1. Introduction
In recent years, to achieve decarbonization goals, there has been a significant increase in photovoltaic (PV) installations, representing a key renewable energy source for the energy transition [
1,
2]. For optimized energy planning, territorial characterization is crucial, including knowing the locations of currently installed PV ground-mounted systems. Despite the growing interest in this technology, both in Italy and globally, there is a lack of available data regarding the distribution of PV installations across the territory. When such data are accessible, they are frequently outdated, rendering them less effective in a rapidly changing environment [
3]. While operators are aware of the locations and capacities of these installations, there is often an absence of publicly accessible data that would facilitate analysis of the spatial distribution of existing installations and their development over time.

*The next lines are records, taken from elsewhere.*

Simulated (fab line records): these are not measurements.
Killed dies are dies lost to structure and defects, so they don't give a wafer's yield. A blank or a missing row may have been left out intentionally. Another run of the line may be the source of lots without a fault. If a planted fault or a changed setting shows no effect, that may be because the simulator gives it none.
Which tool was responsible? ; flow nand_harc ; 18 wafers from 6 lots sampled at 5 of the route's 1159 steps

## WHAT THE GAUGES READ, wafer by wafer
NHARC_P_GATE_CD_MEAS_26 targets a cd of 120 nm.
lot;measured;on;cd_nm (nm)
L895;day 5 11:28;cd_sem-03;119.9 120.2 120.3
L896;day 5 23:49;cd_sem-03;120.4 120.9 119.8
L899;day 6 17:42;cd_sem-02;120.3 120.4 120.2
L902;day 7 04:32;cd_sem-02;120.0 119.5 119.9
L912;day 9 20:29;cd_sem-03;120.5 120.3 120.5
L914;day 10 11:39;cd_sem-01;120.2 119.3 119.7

The most recent attempts to map renewable energy systems (RES) on a national or continental scale are based on data derived from crowdsourcing initiatives (e.g., OpenStreetMap), existing harmonized databases, or measurement campaigns [
4,
5,
6]. While these initiatives are extremely useful, especially for humanitarian purposes, they rely on communities of volunteers who contribute to the maintenance and updating of the mapped information [
7]. As a result, the coverage, accuracy, and currency of the mapped data are not uniform, depending heavily on the efforts of each community, and need to be verified and validated by expert users [
8].
Remote sensing (RS) is a non-invasive surveying technique for studying and monitoring of the Earth’s surface through long-distance observation and has been effectively used in the past to address various needs related to the development of PV systems [
9]. In the literature, several examples can be found where RS data were applied to estimate the PV potential of a territory [
10,
11,
12], to detect and monitor failures in PV systems [
13,
14], as well as to map ground-mounted or rooftop PV installations [
15,
16,
17]. Thanks to the spatial coverage of the data, the update frequency, the availability of multiple types of free acquisitions, and the wide range of data processing techniques and algorithms, satellite or aerial RS can be successfully applied for the identification of PV installations for energy planning purposes. This constitutes an alternative to the aforementioned methods based on data collection from existing databases, field surveys, or crowdsourcing campaigns [
18].
From the earliest studies on the subject [
19,
20], two main methods for PV systems mapping were identified: (1) physically based approaches, using hyperspectral images; and (2) the application of machine learning (ML) algorithms to multispectral images. Physically based approaches exploit the reflectance characteristics of PV panels across different bands of the electromagnetic spectrum to extract installations from the surrounding background. The layered composition of PV modules generates a spectral signature characterized by low reflectance values in the visible wavelengths (i.e., between 400 nm and 700 nm), a rapid increase in reflectance between 900 nm and 1150 nm, and two strong absorption dips around 1730 nm and 2200 nm [
20]. However, these details can only be detected through hyperspectral remote sensing, including the DESIS sensor (DLR Earth Sensing Imaging Spectrometer), mounted on the International Space Station (ISS) [
21], and the AVIRIS-NG (Airborne Visible InfraRed Imaging Spectrometer–Next Generation) sensor and satellite images from the PRISMA mission (PRecursore IperSpettrale della Missione Applicativa) [
18].
Although these studies [
18,
20,
21] demonstrate the effectiveness of the physically based approaches for PV installations recognition, this method requires prior knowledge of the spectral characteristics of the materials composing solar modules and the surrounding environment. The variety of existing PV system types and the interest in research on increasingly efficient new materials require constant updates of the typical spectral signatures of solar panels to ensure their correct identification. Additionally, with this method, mapping errors can arise due to confusion between PV systems and surfaces with similar spectral properties, such as agricultural films, polyethylene covers, and synthetic grass used in sports fields [
18,
22]. The spread of this approach is also limited by the availability and accessibility of data from hyperspectral missions.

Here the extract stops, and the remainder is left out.